His season-long slump eventually got him demoted in August.

Milwaukee’s decision to demote Hardy when they did was a big suspect as it left Hardy exactly one day short of the service time requirement to qualify for a full season in the Majors.

As a result his free agency was pushed back by a full season. Despite the questionable tactic, no grievance was ever filed by Hardy or his agent.

As such, Minnesota will own the rights to Hardy through the end of the 2011 season. One would expect the club to try and lock him up to a long-term deal before then to buy out his arbitration years and perhaps a year or two of free agency.

Most expected the Brewers to seek pitching in return for Hardy, as the Brewers’ most glaring need this offseason is bolstering a rotation that proved thin beyond young ace Yovani Gallardo.

Acquiring Gomez, however, allows Milwaukee to let incumbent centerfielder, Mike Cameron leave as a free agent. The club can then use the money freed up by Cameron to add a starter via free agency.

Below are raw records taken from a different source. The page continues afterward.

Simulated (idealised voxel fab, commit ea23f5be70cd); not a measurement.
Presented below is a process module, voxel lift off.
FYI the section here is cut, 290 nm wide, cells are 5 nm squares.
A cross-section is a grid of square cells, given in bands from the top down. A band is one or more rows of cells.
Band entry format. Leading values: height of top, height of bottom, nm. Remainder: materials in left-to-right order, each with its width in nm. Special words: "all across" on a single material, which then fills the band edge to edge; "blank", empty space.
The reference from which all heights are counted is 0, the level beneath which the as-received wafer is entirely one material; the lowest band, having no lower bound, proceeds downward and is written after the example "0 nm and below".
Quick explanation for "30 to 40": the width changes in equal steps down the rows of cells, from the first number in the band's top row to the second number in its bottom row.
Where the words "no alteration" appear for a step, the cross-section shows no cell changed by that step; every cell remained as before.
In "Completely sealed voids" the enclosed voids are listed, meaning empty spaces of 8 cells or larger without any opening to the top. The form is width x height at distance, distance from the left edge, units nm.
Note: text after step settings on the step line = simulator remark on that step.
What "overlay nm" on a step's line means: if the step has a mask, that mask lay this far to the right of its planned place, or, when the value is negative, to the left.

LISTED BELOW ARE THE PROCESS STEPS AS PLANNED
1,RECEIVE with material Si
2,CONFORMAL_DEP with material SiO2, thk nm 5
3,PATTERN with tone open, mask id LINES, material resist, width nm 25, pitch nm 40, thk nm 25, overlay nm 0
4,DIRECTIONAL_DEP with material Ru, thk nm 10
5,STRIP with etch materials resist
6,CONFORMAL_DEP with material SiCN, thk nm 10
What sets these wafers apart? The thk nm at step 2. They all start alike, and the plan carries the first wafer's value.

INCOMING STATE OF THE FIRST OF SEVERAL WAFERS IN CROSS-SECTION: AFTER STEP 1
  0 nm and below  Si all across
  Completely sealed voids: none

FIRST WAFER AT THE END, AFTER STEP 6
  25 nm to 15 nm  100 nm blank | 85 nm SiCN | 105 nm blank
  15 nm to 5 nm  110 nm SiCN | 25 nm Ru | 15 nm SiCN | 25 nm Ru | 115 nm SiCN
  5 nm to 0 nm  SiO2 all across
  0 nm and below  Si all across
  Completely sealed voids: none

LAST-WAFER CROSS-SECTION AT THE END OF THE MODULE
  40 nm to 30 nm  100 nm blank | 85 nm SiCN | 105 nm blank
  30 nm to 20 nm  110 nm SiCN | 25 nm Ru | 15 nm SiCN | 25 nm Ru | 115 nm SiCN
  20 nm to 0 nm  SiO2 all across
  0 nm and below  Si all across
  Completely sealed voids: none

Gomez, 23, was a major component of the Johan Santana trade two winters ago and now finds himself with his third big league club. He won’t bring much offense with him to Milwaukee, but his ability to flash the leather is unquestioned.

He is eligible for arbitration this winter as a Super Two player, but will still come cheaper than keeping Hardy or Cameron on the roster. Additionally, Gomez remain under club control through 2013.